The Belgrade District Court today handed down custodial sentences to the parents of the teenager responsible for last year’s mass shooting at Vladislav Ribnikar Primary School. The father and mother, aged 54 and 48 respectively, were found guilty of criminal negligence for failing to secure the firearm used in the attack that killed nine children and a security guard. The ruling has reignited a fierce debate in Britain about parental liability and the accountability gaps in child safeguarding laws.
The case is a stark reminder of the unintended consequences of poor regulation. The shooter’s father, a licensed gun owner, kept his weapon and ammunition in an unlocked cabinet, easily accessible to his 13-year-old son. The court’s decision to impose prison terms of 10 and 8 years sends a clear signal that the state expects parents to act as the first line of defence against such tragedies. But here in Britain, the reaction from child-safety experts has been predictable: a chorus of calls for sweeping legislative changes, from mandatory safe storage laws to greater parental responsibility in the digital age.
The truth is that the British public has become comfortable with a system that spreads responsibility so thinly it evaporates. Schools, social services, and the police all have a finger in the pie, but when something goes wrong, no one takes the fall. The Serbian verdict offers a tempting solution: punish the parents, deter the next tragedy. But this is a comforting illusion. The root cause of such violence is rarely a single missing padlock; it is a complex web of social isolation, mental health failures, and the glorification of violence in media and online spaces.
Consider the parallels: after the Dunblane massacre in 1996, Britain banned almost all handguns. Yet we have not seen a similar zero-tolerance approach to the culture that breeds such violence. The government’s new Online Safety Bill is a start, but it is a bureaucratic tangle that will take years to enforce. Meanwhile, the market for violent content remains robust. Capital finds a way, and so does malice.

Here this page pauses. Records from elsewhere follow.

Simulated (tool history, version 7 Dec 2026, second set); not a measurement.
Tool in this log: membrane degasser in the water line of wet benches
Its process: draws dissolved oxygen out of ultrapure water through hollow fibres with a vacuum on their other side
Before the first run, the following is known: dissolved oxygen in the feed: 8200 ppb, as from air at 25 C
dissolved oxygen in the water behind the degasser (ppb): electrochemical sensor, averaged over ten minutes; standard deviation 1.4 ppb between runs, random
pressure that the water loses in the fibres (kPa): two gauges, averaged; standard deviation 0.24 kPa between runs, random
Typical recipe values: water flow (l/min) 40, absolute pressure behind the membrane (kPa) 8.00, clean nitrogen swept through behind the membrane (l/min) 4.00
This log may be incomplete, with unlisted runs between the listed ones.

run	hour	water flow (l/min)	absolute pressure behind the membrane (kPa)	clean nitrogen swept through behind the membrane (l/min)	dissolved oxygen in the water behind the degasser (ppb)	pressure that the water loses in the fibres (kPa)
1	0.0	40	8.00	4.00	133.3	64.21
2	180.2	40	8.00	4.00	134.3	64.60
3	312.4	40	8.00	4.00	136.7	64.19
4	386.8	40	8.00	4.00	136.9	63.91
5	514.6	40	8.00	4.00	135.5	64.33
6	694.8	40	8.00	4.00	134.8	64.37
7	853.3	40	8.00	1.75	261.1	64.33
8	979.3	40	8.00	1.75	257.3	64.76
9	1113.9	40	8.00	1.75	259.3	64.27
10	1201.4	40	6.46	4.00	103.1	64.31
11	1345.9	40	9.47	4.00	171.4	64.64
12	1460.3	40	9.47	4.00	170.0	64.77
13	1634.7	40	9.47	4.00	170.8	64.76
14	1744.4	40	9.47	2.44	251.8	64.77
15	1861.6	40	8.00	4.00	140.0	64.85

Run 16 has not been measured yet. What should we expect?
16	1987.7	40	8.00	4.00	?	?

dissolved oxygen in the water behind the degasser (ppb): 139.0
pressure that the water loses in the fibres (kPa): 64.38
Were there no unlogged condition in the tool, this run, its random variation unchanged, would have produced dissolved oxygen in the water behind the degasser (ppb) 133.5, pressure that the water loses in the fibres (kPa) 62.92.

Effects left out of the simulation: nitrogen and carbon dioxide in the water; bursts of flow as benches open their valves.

The real lesson from Belgrade is not about custody laws but about the moral hazard of delegating safety to the state. If parents are to be held criminally liable for their children’s actions, then they must have the tools and authority to monitor and control them. Currently, British parents are caught in a bind: they are expected to raise responsible digital citizens, yet they have no legal backing to restrict their child’s access to harmful content. The phone companies and platforms are protected by safe-harbour provisions, and the police are too stretched to enforce existing laws on cyberbullying or radicalisation.
What we need is a market-based approach. If parents are to be the responsible party, give them the means to be responsible. This means legislating for mandatory age-verification systems, forcing platforms to filter violent material, and allowing parents to sue tech companies for damages if their children are harmed by content. This would create a direct financial incentive for the tech giants to clean up their act, rather than relying on the sluggish hand of regulation.
The Serbian case is a warning, not a blueprint. If Britain rushes to copy it, we will end up with more headline-grabbing sentences but fewer actual protections. The focus should be on the pipeline: the supply of weapons (in the US) and the supply of violent content (here). Until we treat harmful online material with the same seriousness as an unsecured firearm, we are merely rearranging deckchairs on a sinking ship.
For now, the markets have barely reacted. Gilt yields remain stable, and the pound is flat. The news will be forgotten by the next quarter’s earnings reports. But the underlying trend is clear: societies that fail to align incentives with outcomes will keep paying the price in human capital. And that is a liability no balance sheet can absorb.